Joyce Glasser reviews In Fabric (June 28, 2019), Cert. 15, 118 min.
In Powell and Pressburger’s 1948 film The Red Shoes, when forced to choose between her career and love, the heroine falls in front of a train wearing her red ballet shoes. In Peter Strickland’s highly stylised and brilliantly shot fourth feature, In Fabric, there is significantly less free will involved for the hapless bank clerk and washing machine repairman who happen to grapple with a stylish red dress.
Strickland’s compellingly visual, dark films have been set in a kind of timeless world in Eastern Europe (The Duke of Burgundy, 2014; Katalin Varga, 2009) or Italy (Berberian Sound Studio, 2012), but Dently & Soper’s department store on the High Street of Thames-Valley-on-Thames is set in the UK and is pitch black – with an equally dark sense of humour.
Strickland brightens things up physically and metaphorically with an ‘Artery Red’ dress and a close up of Miss Luckmoore’s (Strickland regular Fatma Mohamed) long, red fingernails as she opens the box containing this dress. This creepy sales lady is not just unpacking a new item. She is opening a Pandora’s Box.
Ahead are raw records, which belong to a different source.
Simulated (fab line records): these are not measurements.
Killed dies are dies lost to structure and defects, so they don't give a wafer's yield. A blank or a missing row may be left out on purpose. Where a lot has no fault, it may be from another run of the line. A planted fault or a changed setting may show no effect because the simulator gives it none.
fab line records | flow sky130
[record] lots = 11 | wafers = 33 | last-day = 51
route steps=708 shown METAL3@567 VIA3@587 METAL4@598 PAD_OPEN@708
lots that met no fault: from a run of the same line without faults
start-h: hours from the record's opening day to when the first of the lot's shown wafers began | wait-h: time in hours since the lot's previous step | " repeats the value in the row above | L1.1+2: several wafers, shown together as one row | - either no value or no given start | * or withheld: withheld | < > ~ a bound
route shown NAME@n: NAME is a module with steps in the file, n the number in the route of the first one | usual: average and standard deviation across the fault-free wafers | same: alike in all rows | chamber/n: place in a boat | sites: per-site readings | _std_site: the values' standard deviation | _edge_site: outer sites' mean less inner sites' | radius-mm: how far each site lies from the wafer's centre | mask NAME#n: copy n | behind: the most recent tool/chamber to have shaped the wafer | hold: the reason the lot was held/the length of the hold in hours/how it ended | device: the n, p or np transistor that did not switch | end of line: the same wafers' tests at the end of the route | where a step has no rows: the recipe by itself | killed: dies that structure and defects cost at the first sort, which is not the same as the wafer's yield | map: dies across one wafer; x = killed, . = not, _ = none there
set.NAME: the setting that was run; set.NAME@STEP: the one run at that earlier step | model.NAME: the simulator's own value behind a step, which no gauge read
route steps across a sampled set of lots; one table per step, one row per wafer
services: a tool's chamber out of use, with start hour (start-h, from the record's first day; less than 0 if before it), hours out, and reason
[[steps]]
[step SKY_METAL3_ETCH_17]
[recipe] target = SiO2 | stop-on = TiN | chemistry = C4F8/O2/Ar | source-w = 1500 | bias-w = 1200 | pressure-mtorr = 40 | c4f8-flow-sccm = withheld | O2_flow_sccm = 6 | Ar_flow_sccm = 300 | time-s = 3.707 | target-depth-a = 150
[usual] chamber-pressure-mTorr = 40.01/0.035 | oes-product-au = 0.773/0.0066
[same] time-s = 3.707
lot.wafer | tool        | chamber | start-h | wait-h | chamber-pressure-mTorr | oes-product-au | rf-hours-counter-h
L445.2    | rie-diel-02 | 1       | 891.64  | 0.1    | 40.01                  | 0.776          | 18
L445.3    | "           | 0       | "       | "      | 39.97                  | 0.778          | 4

Divorced mother of one Sheila Woolchapel (Marianne Jean-Baptiste) lives in Thames- Valley-on-Thames with her artistic, teenage son Vince (Jaygann Ayeh) whose older girlfriend and model, Gwen (Gwendoline Christie) has moved in without Sheila’s permission. Gwen has a sense of entitlement that starts to make Sheila feel like a stranger in her own home, and Vince sides with his domineering girlfriend.
Sheila hopes to find some respite and enjoyment through her ad in the local lonely hearts column. The sharp-eyed viewer will note that, on the adjacent page is an advertisement for a dress that looks like the one Sheila purchases when she receives a reply from Adonis Jackson (Anthony Adjekum). Sheila decides to buy a new dress for the new date. In the opening credits, we heard the buzz of a crowd and saw a montage of shoppers and lurid images advertising the Dently & Soper sale, including a group of witch-like saleswomen in heavy, black vintage dresses who are beckoning the crowds to enter their lair and buy.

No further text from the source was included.